By Chip Chandler — Digital Content Producer

"With something that is this well known, you have to be faithful to the characters."

"Well known" is an understatement when the actor talking is one playing the title character in The Wizard of Oz, a book and film that are engraved in the minds of generations upon generations.

"When an audience member is coming in," continued Kirk Lawrence, who plays the humbug sorcerer, "if you throw some cool new interpretation on the character, it's just going to throw them for a loop.

"I don't know if you go to The Wizard of Oz to have some extra experience."

"It's very much the movie on stage," agreed Christopher Russell, who plays the heart-longing Tin Man.
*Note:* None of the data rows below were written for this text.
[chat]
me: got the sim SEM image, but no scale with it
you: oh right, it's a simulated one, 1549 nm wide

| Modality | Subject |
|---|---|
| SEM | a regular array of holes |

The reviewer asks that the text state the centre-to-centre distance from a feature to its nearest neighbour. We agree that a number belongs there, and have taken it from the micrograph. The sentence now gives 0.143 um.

Lawrence and Russell, along with the rest of their Yellow Brick Road-marching cast members, will perform The Wizard of Oz at 7:30 p.m. Feb. 14 and 15 in the Amarillo Civic Center Complex Auditorium, 401 S. Buchanan St. Tickets for the show, part of Civic Amarillo and Celebrity Attractions' Broadway Spotlight Series, are $25 to $64, plus fees. Call 806-378-3096.

LIke, presumably, their audience, both actors are major fans of the 1939 movie starring Judy Garland.

"I've been watching it since I was a kid back in the 60s," Lawrence said. "It was a tradition every year. ... The family got together, watched the movie, got scared by the flying monkeys. And in our production, they're still scary."

"I'm very much the same way," Russell said. "My first memory would have been in the '90s when I was 5 — don't hit me, Kirk. ... I think my grandma had the VHS of it."

"Oooh, you had VHS," Lawrence cracked.

This stage production is based on the Royal Shakespeare Company's 1987 adaptation, and though it's quite faithful to the film, it does restore the famously excised Jitterbug scene to the story.

But at its heart, it's still the tale of a plain Kansas farm girl on a fantastic adventure.

"The meaning is timeless," Russell said. "The characters are just so fun — you can really identify with them — but I also love how simplistic it is.... The three friends ... all reflect a little bit of what's inside Dorothy. ... It's fun because of how fantastic it is but also, at the same time, how close to home it is."

Audiences are responding, too. Since this tour opened in October, "every night, for the most part, has been a standing ovation," Lawrence said. 

"They travel along with you on this journey, from young to old," he continued. "Children are coming dressed as Dorothy and other characters — adults sometimes, too. Because it's so well known, everyone has some lovely connection to it and enjoys being transported along with us."